On July 12, 1938, Arab gunmen ambushed and murdered Alexander Zaïd on a dirt road between two Jewish settlements in northern Palestine. The killer, Kasem Mahmud Tabbash, was already notorious — he had hammered a nail into his rifle stock for every Jew he’d slaughtered. Zaïd left behind a wife and four children. His blood cried out for justice.
The Haganah — the main Jewish defense force at the time — investigated. They found the killers. They confirmed Tabbash’s guilt. And then they did… nothing. The Haganah’s doctrine forbade revenge. Their commitment to “purity of arms” — the idea that Jewish fighters must never stoop to the enemy’s level — meant the murderers faced no consequences. The murderers walked free.
Four years later, everything changed. In 1942, a unit from the newly formed Palmach — the Haganah’s offensive strike force — tracked down Tabbash and his accomplices and executed them. Zaïd’s son Giora said his father’s blood was finally redeemed. Other Arab terrorists in the area fled. Even the local Arabs who remained took notice, telling the Zaïd family: “You are like the ancient Israelites — you are not harmed without punishment.”

Restraint got more Jews killed. Revenge saved lives. The Haganah’s pacifism in 1938 told every Arab gang that Jewish blood was cheap. The Palmach’s willingness to hunt down and execute murderers in 1942 made it expensive again. Deterrence returned because the cost became real.
Fast forward to October 7, 2023. Hamas invaded Israel, murdered 1,200 people, and dragged hundreds into Gaza as hostages. Israel finally hit back hard — really hard, for the first time in years. The military went into Gaza with overwhelming force, hunted Hamas leadership, destroyed tunnel networks, and made it clear that this time the response wouldn’t stop at symbolic strikes. By early 2025, the hostages came home. Not because of negotiations or international pressure, but because Israel made Hamas hurt badly enough that continuing the war became unbearable.
Israel can win decisively when it chooses to. The problem is that Israel rarely chooses to, and when it does, it often apologizes for doing so afterwards. Part of that is psychological, and part of it is baked into the institution. We call our military the Israel Defense Forces. That name isn’t neutral. It tells soldiers, citizens, and enemies what we think we’re doing: defending. Reacting. We are waiting to be hit so we can justify hitting back.
Defense is necessary. But defense as a permanent posture is suicide. When your enemy’s explicit goal is your annihilation, “defense” means you’re always one step behind, always reactive, always justifying yourself to people who want you dead anyway. The name itself creates a mental framework that prioritizes restraint over victory. It makes offense feel like an aberration that needs special justification instead of the default setting for a country at war.
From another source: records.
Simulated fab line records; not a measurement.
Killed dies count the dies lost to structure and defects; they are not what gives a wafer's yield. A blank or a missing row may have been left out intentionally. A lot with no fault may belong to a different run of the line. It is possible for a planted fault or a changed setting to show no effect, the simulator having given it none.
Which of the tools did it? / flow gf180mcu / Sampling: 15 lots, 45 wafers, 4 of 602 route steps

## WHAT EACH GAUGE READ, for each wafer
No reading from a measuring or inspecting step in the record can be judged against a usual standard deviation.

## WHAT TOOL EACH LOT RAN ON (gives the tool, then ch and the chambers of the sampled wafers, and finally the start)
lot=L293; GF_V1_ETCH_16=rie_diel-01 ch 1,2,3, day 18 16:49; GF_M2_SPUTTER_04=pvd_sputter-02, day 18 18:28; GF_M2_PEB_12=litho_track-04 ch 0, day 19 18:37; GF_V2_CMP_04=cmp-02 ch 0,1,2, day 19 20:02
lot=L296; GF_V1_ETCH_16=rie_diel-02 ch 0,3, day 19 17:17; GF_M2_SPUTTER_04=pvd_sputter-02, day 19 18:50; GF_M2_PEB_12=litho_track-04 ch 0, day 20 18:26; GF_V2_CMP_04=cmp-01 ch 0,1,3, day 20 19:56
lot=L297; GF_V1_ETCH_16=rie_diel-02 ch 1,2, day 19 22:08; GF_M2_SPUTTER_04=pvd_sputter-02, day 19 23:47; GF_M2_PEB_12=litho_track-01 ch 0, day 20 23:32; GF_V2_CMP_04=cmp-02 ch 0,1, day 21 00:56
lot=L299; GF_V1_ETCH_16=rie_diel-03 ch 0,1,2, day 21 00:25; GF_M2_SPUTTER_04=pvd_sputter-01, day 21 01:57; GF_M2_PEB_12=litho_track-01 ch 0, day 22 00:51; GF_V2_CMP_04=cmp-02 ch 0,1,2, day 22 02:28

America recently recognized this problem — and decisively addressed it. Last month, President Trump signed an executive order renaming the Department of Defense back to its original title: the Department of War. The Pentagon had been called the Department of Defense since 1949. The order’s reasoning was explicit: “The name ‘Department of War’ conveys a stronger message of readiness and resolve… Restoring the name will sharpen the focus on our national interests and signal to adversaries America’s readiness to wage war to secure its interests.” Secretary of War Pete Hegseth put it even more bluntly: “We’re going on offense, not just defense. Maximum lethality — not tepid legality. Violent effect, not politically correct. We’re going to raise up warriors, not just defenders.”
This isn’t semantics. It is a calculated move to reset institutional culture and public expectations. America decided that sounding defensive was making them weaker, so they changed the name to match the mission. Israel should do the same.
It’s time to rename the IDF to the Israel Victory Forces or the Israel War Forces. The goal of our armed forces must be made clear. It isn’t “managing” the conflict or executing “proportional responses. The goal is absolute victory: the complete destruction of our evil terrorist enemies.

A name change forces the conversation Israel has been avoiding. What is the military actually for? If it’s for defense, then every operation gets filtered through a defensive lens: “Was this response proportional? Was there no other choice? Did we minimize enemy casualties enough to satisfy European foreign ministers?” If it’s for victory, the questions become: “Did this make our enemies weaker? Did this bring us closer to destroying their ability to wage war? Did this increase the cost they pay for trying to kill us?”
The name change also resets training, procurement, and doctrine. Armies that see themselves as defenders build interceptor systems, fortifications, and wait for intelligence about the next attack. Armies that see themselves as conquerors build strike forces, offensive capabilities, and act preemptively to destroy threats before they materialize. Both involve fighting. Only one wins wars.
Alexander Zaïd’s story is the entire Israeli dilemma in miniature. Restraint invited murder. Revenge restored deterrence. The Haganah’s defensive posture got Jews killed. The Palmach’s offensive mindset saved them. Enemies respond to cost, not moral posturing. Make the cost high enough and the attacks stop.
The time has come for the Israel War Forces. The purpose of the army isn’t to defend but to win — to make every enemy understand that attacking Israel ends in ruin. That’s the lesson Pete Hegseth understands – and the one the IDF must finally learn.